But board members were weary of introducing a tax increase so soon after voters approved a $99.7 million bond in 2016 to relocate Seaside schools. Board member Garry Smith said he feared voters may have “tax fatigue.”
“We have to be careful with how we sell this to the public if we are going to ask them to pay a few more hundred dollars a year on their property,” Smith said. “We should explore other avenues before jumping into taxes.”
Board members agreed that the needs of the fire district have outgrown the revenue generated from the tax. But some said more research should be done into the problems Benedict described before asking voters to pay more.
“What’s the value in rushing to put this out in May?” said board member Mark Morgans., adding he wants to see more study done on how often paramedic services would be needed from local firefighters. “We need to take a look at how frequently that occurs.”
Smith agreed more surveys to gauge public interest and education about the issues should be done. He also suggested the district start looking at merging with neighboring districts as a way to share resources and cut costs.
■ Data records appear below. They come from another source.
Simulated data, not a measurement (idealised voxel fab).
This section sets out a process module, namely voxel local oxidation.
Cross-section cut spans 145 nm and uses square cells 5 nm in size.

Board member Mark Mekenas said he would prefer the district look at working with the city to raise the lodging tax or institute a food and beverage tax.
“We want to get the people who use the services to pay for it,” Mekenas said, referring to the times of year where a large influx of tourists lead to higher call volumes. “Eventually we need to get more money. But how we do it? That’s the tap dance we’ll have to do to figure it out.”
Board members Sharon Clyde and Bob Cerelli agreed, but had doubts about the city’s cooperation.
“We all want the best help we can get, but we only have ‘x’ amount of dollars to do it,” Clyde said. “Nothing would surprise me more than getting money from the city.”
Benedict understands the concerns of the board, and will continue to research all possible funding sources, he said.
The board will revisit the decision on how to approach the levy in February. If they decide not to approve the version with the rate increase, Benedict said the district still has the option to modify the original fire chief levy into an operational one while keeping the existing rate. Instead of the revenue only paying for fire chief-related items, this would simplify the budget process and allow the district to spend the money on all general operations, Benedict said.
“I want to make sure research is done, there is public input and to make sure we are transparent to our citizens,” he said.